Back in the day Ringling Bros would play the Armory in Washington D.C. for a two week stand right around Easter. Arlington is also the home of the executive offices for Kenneth Feld Productions so it was fairly common to see many of the higher ups from within the company visiting the show.
Usually the sound and lighting consoles would be placed on a riser out in the audience, but this town was a little special. Up in the Armory bleachers was a tiny little control booth with just enough room for myself and my fellow crew member John to sit side by side while he ran the lighting console and I called the ques for the spot light operators.
Now, the folks in IATSE Local 22 in Washington are a pretty friendly bunch so by the time Easter weekend rolled along the booth was also home to a toaster oven, a small refrigerator, a coffee pot, and a large assortment of everything snack related.
Prior to the show the crew would stop by to say hello, and we would all swap the token “showbiz” horror stories that come from a lifetime of running live theater shows. Then folks would head up to their positions for the show itself.
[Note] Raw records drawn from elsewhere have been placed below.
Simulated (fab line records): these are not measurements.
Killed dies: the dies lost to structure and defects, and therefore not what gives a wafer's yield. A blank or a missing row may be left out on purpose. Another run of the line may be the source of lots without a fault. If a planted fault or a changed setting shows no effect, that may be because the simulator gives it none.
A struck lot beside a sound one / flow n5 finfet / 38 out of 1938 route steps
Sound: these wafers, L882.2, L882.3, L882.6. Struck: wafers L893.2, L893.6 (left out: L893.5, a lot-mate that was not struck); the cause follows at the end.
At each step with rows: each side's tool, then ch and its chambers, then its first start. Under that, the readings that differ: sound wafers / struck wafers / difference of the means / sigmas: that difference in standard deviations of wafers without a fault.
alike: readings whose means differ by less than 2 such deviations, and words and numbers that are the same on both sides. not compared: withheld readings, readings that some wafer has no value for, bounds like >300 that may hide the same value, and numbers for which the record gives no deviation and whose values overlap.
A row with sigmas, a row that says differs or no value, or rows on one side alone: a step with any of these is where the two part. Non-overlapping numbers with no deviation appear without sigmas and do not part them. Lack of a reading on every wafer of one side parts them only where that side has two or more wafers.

The show for this particular evening was in full swing, the opening parade about half over, and the topic of conversation over the headset was how one of the ice show lighting crew had recently been fired for being disrespectful to the producer’s wife.
Since we were already 3/4 through the run in D.C. and we had already been on tour for well over a year things were pretty much on auto pilot. John was relaxing to a magazine having just popped a bagel into the toaster oven and I was chatting away with the spot operators.
“Really? Come on there had to be more. You don’t fire a guy over a shirt.”
“No seriously, he was wearing the wrong shirt in there and she had him fired.”
“Nah come on. He had to have been rude or something. I’ve met her, and she is a nice person.”
At this point John looks up to show me something in the magazine and I see him look past me and over my shoulder. Then his eye got big, really big, really really big. In the scuba diving world there is a term for a panicking diver, its called “Eggs On Mask”.
His eyes were that big.
I turned and saw our producer, Kenneth Feld standing in the doorway.
Kenneth’s wife might be a kind person, but Kenneth himself has one h@ll of a reputation for firing whole chunks of crew, managers, and acts seemingly at random.
What transpired then were a few of the longest seconds of my early career as a lighting guy.
Just then to fill that silence, and you couldn’t have personally ordered worse timing, the toaster oven let us know that John’s bagel was ready for consumption.
Without missing so much as a beat John said in an upbeat voice, “Care for a bagel Mr. Feld?”
Thoughts going through my head at that moment.
- Ah Crap!
- How long is the drive back to Albuquerque from here?
- Is it too late to get my old job as an RA back?
- I wonder if he’ll even let us finish the show…
Kenneth looked at John, then he looked at me, he then looked out at the show, and then he started to laugh.
“Thank you, no. You guys continue on.”